So we recently purchased redistribution rights to the Gartner Blade Server Magic Quadrant. Here’s what Gartner permits me to say about that:

Gartner In the Magic Quadrant for Blade Servers, Gartner states that “blades represent an important stage in the evolution of servers as separate, discrete platforms give way to modular designs and the boundaries between servers, storage and networking become increasingly porous”. In the report, Cisco is placed in the Visionary Quadrant, which defines “large vendors with a plan to drive market success through technology innovation.”

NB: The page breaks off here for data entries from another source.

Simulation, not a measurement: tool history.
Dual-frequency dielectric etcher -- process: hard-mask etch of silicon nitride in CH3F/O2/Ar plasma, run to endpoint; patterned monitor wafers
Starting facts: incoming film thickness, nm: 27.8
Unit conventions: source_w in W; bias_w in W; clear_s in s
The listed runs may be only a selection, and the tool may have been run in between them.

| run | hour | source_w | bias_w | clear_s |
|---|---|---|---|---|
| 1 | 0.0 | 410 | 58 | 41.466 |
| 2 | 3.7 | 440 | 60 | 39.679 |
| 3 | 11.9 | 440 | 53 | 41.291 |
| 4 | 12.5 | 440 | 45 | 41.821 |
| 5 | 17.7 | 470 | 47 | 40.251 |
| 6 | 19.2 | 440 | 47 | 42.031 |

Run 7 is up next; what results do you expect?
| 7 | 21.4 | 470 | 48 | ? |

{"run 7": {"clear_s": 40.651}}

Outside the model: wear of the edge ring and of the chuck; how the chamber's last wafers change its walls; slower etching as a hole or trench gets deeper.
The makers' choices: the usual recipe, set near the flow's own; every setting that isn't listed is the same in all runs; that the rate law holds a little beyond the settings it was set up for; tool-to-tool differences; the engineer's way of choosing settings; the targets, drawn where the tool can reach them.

I relish a good working relationship with Gartner, so I won’t dwell on the report (you can parse it for yourself)–except to mention in passing that I find Cisco’s placement (and the accompanying kind words) the most interesting thread in the report. Of course, I’m biased.

Instead of discussing that in context of the report, I’ll simply share some associated thoughts about how the analysts (as well as partners and customers, of course) have begun to realize how dead serious Cisco is about the server market. I don’t really find that very surprising, but, then again, I spend all day long talking to “server guys.” Heck, I’m a server guy. Well, actually, I’m a software guy who spent long enough working for Sun to be able to fake a little feeds and speeds. But I digress. The point is: the server competency at Cisco is not to be underestimated.

It might be hard to believe the server focus behind Unified Computing for those that hold their Cisco preconceptions dear, but constituencies across the datacenter are really paying attention—and, in any case, it’s the convergence of compute and network that makes the promise of Unified Fabric possible. HP certainly gets this—at least if you are willing to see its purchase of 3Com in part as a defensive measure. But just as I don’t want to challenge Gartner’s usage policy, I’ll leave my comments about our large, fine corporate partner on the brief side.

One final note: I know it’s somewhat controversial to blog about a particular piece of research from a given firm—for which I’ve drawn fire in the past. The reasoning behind this is that I’m not supposed to be perceived as favoring the research or opinions of a particular firm—no matter what their market size or influence–when dealing with a wide group of opinionated analysts. While I understand that POV, I also tend to give my audience a bit of credit.  Plus, I’ve always been of the opinion that we buy distribution rights in order to share these opinions and spark debate.  And so I am.